On 1 March 2010  the Science and Technology Committee of the House of Commons heard from the University, Sir Muir Russell and the UK’s Chief Scientist, Professor John Beddington, who said:

There is cause for concern, but I think the key about this is that Muir Russell is going to be doing a detailed and comprehensive study, he is going to look at emails in context—and we all know how things can be taken out of context—and I would like to be able to have a judgment made by Muir Russell and his team, who I have complete trust in.

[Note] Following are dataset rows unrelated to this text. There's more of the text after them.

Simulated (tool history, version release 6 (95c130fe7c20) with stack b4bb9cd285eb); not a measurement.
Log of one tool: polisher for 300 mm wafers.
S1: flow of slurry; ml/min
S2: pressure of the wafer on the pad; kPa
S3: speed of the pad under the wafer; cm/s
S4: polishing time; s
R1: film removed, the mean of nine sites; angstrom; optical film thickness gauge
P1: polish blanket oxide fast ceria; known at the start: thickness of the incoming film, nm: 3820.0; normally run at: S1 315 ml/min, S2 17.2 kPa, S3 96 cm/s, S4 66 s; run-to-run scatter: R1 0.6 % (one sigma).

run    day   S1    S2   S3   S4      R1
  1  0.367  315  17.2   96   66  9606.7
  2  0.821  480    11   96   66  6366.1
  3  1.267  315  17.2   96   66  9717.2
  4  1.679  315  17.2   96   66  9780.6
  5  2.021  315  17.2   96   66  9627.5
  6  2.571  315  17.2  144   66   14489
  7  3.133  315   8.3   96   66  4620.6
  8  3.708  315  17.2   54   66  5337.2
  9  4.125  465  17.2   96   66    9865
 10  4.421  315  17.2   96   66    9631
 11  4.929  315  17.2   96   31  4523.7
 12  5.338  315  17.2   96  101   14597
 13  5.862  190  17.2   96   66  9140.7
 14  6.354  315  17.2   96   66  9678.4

The Russell Report, when eventually published, exculpated the members of the Climatic Research Unit stating, “we find that their rigour and honesty as scientists are not in doubt.” There was, however, much criticism of the Review, which one MP member of the Select Committee described as beyond parody. The Review had not conducted any of its interviews in public nor interviewed any critics of the university. Within days of publishing its Report together with some obscure but critical evidence, the Review team endeavoured to block freedom of information requests to all its working documents by deleting its emails from the server at the University of Edinburgh, which was subject to the Environmental Information Regulations.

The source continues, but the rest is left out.